Confluent, Inc. is today announcing infinite data retention as a new feature on its Confluent Cloud-managed Apache Kafka service. The company, founded by Kafka's creators, is announcing infinite data retention as part of its "Project Metamorphosis," which aims to imbue Kafka with modern cloud properties. Infinite retention rolls out this month for Confluent Cloud Standard and Dedicated Clusters on AWS, with other cloud providers coming later. The feature could really change the way Kafka is used.
In a briefing with ZDNet, Confluent CEO Jay Kreps explained that modern cloud properties, like elasticity, fully-managed operations, and separation of compute and storage, have largely eluded Kafka. Instead, companies that have adopted Kafka have had to manage a lot of moving parts and, in particular, have had to manage storage very explicitly and diligently.

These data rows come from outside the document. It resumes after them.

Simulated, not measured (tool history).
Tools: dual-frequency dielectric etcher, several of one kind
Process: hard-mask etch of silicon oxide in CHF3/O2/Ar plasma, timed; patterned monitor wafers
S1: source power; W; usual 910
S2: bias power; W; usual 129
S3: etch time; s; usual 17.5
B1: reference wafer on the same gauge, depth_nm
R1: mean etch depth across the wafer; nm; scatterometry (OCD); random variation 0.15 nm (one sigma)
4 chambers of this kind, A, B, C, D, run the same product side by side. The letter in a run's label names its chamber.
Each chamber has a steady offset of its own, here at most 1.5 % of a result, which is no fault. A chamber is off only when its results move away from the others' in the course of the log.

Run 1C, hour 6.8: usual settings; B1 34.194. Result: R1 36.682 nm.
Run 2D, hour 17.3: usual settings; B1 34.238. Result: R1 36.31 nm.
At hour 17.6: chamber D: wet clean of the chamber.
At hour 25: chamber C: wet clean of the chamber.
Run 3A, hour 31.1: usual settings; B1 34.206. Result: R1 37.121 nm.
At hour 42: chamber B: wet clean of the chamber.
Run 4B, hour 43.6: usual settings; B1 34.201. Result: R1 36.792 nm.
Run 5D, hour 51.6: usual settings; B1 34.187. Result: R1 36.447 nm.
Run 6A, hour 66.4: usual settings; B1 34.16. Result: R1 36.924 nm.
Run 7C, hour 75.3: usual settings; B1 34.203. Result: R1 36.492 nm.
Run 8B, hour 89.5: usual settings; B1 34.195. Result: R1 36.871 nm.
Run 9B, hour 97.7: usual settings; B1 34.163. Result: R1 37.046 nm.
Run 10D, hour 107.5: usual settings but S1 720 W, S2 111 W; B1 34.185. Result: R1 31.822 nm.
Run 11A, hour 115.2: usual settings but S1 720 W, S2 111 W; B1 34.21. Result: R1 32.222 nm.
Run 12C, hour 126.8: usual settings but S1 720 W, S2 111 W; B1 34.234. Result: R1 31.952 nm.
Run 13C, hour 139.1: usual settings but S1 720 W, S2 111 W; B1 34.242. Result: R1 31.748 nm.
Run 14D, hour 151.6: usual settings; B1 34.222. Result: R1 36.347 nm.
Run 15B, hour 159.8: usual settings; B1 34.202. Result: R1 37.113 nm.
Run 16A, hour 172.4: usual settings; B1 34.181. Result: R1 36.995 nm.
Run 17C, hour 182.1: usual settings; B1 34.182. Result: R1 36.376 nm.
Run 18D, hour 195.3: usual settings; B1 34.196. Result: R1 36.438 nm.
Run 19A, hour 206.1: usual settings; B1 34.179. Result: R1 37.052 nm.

Customers using Confluent Cloud dedicated clusters have had to pre-provision the storage they've needed and, typically, only a one-week window of data has been kept in Kafka topics. Now data will simply be able to accumulate, without limit. Customers will of course pay for the cloud storage needed to retain this data, but that is much more cost-efficient than using storage on the Kafka cluster nodes themselves. As a result, customers won't have to pre-provision any such node-level storage, and therefore charges for the clusters themselves won't change, with costs continuing to be based on the volume of data ingested and processed.
Since its inception, the very premise of streaming data systems has been that they act as a transfer point for data, and not a permanent home. As a result, they've typically served up a short window of recent and real-time data, while historical data has had to be retrieved from other systems. So-called "Lambda architectures" that have sought to integrate real-time and historical/batch data platforms, in order to provide applications with both types of data, might be better-characterized as Rube Goldberg architectures.
But with infinite data retention, Confluent is promoting the idea that Kafka can be used as a database of record, rather than just a conduit. Even Confluent would likely not suggest that Kafka replace data warehouses and data lakes, or act as an analytics database platform. But just as relational OLTP (online transactional processing) platforms act as permanent database stores for transactional data, Confluent is saying Kafka can now do the same for event stream data. Essentially, Kafka can be data's permanent home, rather than just a hotel where data stays when it first arrives.
The relational database analogy is more than just conceptually useful. About three years ago, Confluent introduced KSQL, a SQL query layer for Kafka. This feature allows developers to work with Kafka as if were a relational database and Kreps acknowledged KSQL as a major driver for customer demand that Kafka acts as a repository for historical as well as real-time data.
Also read: Kafka gets SQL with KSQL
While KSQL isn't part of Apache Kafka per se, it is available from Confluent on a community-licensed basis for use with open-source Kafka implementations. On Confluent Cloud, KSQL technology is available as a fully managed service, alongside the core Confluent platform.
Streaming data is becoming increasingly important, just as data protection regulations are creating imperatives around the management of historical data. In this context, infinite data retention for Kafka looks to be a game-changing capability that could make IoT, log, social, and clickstream data as easily query-able and manageable as transactional data has been for quite some time.